Reporting from Wentworth
What a strange week it has been for Rory McIlroy.
Coming to Wentworth, the Northern Irishman looked set for a long and dismal weekend. His break up with fiancée and tennis star Caroline Wozniacki was getting more public attention than his chances of winning the BMW PGA Championships.
He himself admitted it would be a struggle to play the famous West Course with such turbulence going on his private life, but it is only through tough times that true character can come to the fore.
Having not won a tournament since 2012 and falling to 10th in the world rankings, McIlroy was a shadow of the man we all expected him to grow into after that incredible season that saw him take six titles and win the Ryder Cup with Europe.
Whether you put his demise down to his club change or his personal life, McIlroy fell from grace regardless and, following the latest twist, breaking up with Wozniacki so close to their wedding, the next win looked some way away.
However, from the moment he set out at Wentworth he looked like he would be in contention. Even a record 10-under round from Thomas Bjorn didn't put him off. In the end his consistency paid off.

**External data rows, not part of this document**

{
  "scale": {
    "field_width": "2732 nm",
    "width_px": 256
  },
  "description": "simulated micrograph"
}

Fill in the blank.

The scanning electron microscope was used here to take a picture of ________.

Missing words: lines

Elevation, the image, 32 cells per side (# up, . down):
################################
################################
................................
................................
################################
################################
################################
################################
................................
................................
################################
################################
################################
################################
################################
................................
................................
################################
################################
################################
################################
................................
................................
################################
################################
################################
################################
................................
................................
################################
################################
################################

McIlroy went into the final day seven shots off of a relentless Bjorn, who had built what seemed like an unassailable lead. The Dane, who lived in Wentworth for seven years looked to be cashing in on his experience and, realistically, only needed and even-par 72 to win.
But as Bjorn said in his press conference on Thursday, one day you can be brilliant and then next it can all go to pieces.
Bjorn got as far as 16 under before a bogey at the fifth and a disastrous triple bogey at the sixth sent him crashing back down to earth. He never recovered, making three more birdies and three more bogeys to finish with a three over 75 for the day.
Meanwhile McIlroy was soaking in the support from a huge crowd who were following, and cheering, his every shot around the West Course. A stunning eagle at the fourth put him within touching distance of Shane Lowry, who himself looked like the favourite for the title after the first nine holes.
The Irish Open champion also made an eagle at the fourth before three consecutive birdies from the 10th to the 12th put him two ahead at 14 under. Then disaster struck. A double bogey at the 13th put him level with the emerging McIlroy. He birdied the 14th but a bogey at the next sealed his fate. Only a birdie at the 18th gave him something to smile about, by which time McIlroy had moved out of touch at 14 under.
McIlroy turned on his best golf - the likes of which we haven't seen since that famous PGA Championship win in 2012 - on the back nine, coming home in a stunning five under 32.
His birdie at the last created a roar so loud, it would have undoubtedly reached the ears of Luke Donald, Bjorn and Lowry - the only ones capable of catching him.
Donald & Bjorn could take it to a play-off with an eagle at the last and the former was in a good position to get the green in two after a good drive. However, with the pressure on, Donald choked and went into the famous narrow stream to the left of the green. He got up and down for par, gifting McIlroy his first win in almost two years.